Maybe it was time to wrap it up.

A year later, with the band headed back to the South Buffalo Irish Festival on Saturday near the end of its yearlong “Last Call” farewell tour, Kirwan recalled his thought process.

That night a year ago, he said, “The band sounded so great. On the way back I had that feeling you get after a good gig, and they’re all good gigs, but there was something about this one, about South Buffalo. It’s a bastion of Irishness, and yet here Black 47 is a rock band with the big brass sound, and everyone loves it.”
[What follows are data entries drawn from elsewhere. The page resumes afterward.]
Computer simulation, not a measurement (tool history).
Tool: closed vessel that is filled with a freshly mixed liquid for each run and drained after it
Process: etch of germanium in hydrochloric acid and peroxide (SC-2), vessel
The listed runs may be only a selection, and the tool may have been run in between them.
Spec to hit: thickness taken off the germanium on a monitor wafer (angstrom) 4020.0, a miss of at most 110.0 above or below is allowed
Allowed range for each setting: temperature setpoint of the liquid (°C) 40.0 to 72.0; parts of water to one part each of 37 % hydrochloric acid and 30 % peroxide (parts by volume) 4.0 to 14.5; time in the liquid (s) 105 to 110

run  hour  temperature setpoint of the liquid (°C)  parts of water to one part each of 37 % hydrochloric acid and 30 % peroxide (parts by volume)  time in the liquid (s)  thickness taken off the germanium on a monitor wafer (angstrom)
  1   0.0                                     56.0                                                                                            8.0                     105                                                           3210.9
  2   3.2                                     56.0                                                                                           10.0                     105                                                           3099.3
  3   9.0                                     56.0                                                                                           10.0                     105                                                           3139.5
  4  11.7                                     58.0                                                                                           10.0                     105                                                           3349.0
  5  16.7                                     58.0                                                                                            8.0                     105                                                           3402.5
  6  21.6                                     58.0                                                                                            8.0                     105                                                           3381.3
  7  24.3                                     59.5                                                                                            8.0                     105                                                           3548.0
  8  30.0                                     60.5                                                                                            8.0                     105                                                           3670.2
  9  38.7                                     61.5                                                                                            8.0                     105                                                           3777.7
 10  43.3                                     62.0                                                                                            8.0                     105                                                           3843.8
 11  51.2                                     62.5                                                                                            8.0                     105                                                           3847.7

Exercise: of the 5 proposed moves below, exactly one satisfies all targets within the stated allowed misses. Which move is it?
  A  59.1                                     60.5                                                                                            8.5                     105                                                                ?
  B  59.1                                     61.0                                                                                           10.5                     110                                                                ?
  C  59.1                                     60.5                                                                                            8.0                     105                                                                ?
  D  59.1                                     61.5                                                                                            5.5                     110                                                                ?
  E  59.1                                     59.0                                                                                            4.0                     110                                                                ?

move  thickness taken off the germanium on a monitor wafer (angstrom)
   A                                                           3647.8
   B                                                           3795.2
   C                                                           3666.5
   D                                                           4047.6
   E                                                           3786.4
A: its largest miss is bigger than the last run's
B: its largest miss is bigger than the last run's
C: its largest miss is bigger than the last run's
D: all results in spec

As he mused on the show, Kirwan said his thoughts turned to the future. “I always wondered how Black 47 would end, because I could never see an end in sight for it. We were always on to the next album or on to the next gig, or the next controversy or whatever. But on the way back I was thinking, maybe this is the way it should happen, it should go out with us just feeling really great about the whole thing.”

Kirwan thought about his plan for a while before speaking to the other band members, three of whom – Geoffrey Blythe, Fred Parcells and Thomas Hamlin – had been with him since the first gig, on Nov. 15, 1989, when they played some music before and after a speech in the Bronx by political activist Bernadette Devlin McAliskey.

“I let it sit for a month or two but the feeling just got stronger,” Kirwan said. “Finally I just said, ‘Listen, this is what I’m thinking. We could have an endless end or we could name an end.’ ”

By setting the date a year ahead of time, Kirwan said, “That would give everyone in the band a chance to make arrangements, and we could get the word out and anybody who wanted to see the band a last time, or many last times, or who had never seen the band, could actually take that year to do so. When I broke this to the band, everyone said, yes, that seems reasonable.”

“We’re calling it standing down,” Kirwan said with a chuckle. “We’re disbanding. Nobody is retiring.”

So, of course, the first thing they did was cut a new album, “Last Call.” Inspired by his research into the history of Irish music, Kirwan wrote the songs in a monthlong frenzy of creative work. A song titled “The Night the Showbands Died” refers to the shocking 1975 massacre of five people, including three members of the popular Miami Showband, by loyalist paramilitaries and off-duty British soldiers as they were heading back to Dublin from a show in the north of Ireland. Other songs are a tribute to Bertrand Russell Berns, who discovered Van Morrison. “I wanted that New York effervescent pop sound,” said Kirwan. “We really wanted to make this a great album, because it’s going to be the last original one.”

Kirwan will continue his writing projects, solo performances and writing. His musical, “Hard Times,” inspired by Stephen Foster and the 1863 draft riots in New York City, is headed for Broadway. That play reconnects Foster with his onetime home in the notorious Five Points neighborhood of Manhattan, adds new music with Irish and African-American inflections and, Kirwan said, “shoots it forward into today.”

Like all of Black 47’s work, the unlikely fusion sounds irresistible.

The South Buffalo Irish Festival opens at 11 a.m. Saturday in Cazenovia Park and runs until fireworks end the evening. Admission is free. There will be free children’s games and activities, including a rock-climbing wall, laser tag, face-painting and more, a beer tent and food vendors, including Brick Oven Bistro, the Blackthorn, Conlon’s, Imperial Pizza, Big Tim’s Fries, KupKates, Potter’s Field, Francesca’s and Abbott Pizza, as well as food sold by supporters of South Buffalo Football.

The South Buffalo Rugby team will open its season with a game starting at 1 p.m. behind the casino.

A wide variety of Irish and Celtic bands appear all day on a fast-paced schedule. The Blarney Bunch will play starting at 11 a.m., Cosain at 12:05 p.m., Crikwater at 1:10 p.m.; Kill The Clock at 2:15 p.m., Forthlin Road from Saratoga at 2:50 p.m., Aye Karou at 3:55 p.m., Jack Mahones at 4:30 p.m., Anthems at 5:35 p.m., McCarthyizm at 6:05 p.m., and the Rince Na Tiarna dancers from 7:20 to 7:40 p.m. Black 47 takes the stage for the final time in Buffalo from 7:45 to 9 p.m., followed by the Clann Na Cara dancers until 9:25 p.m. Barleyjuice, from Philadelphia, will perform from 9:30 to 10:45 p.m., and fireworks will end the evening.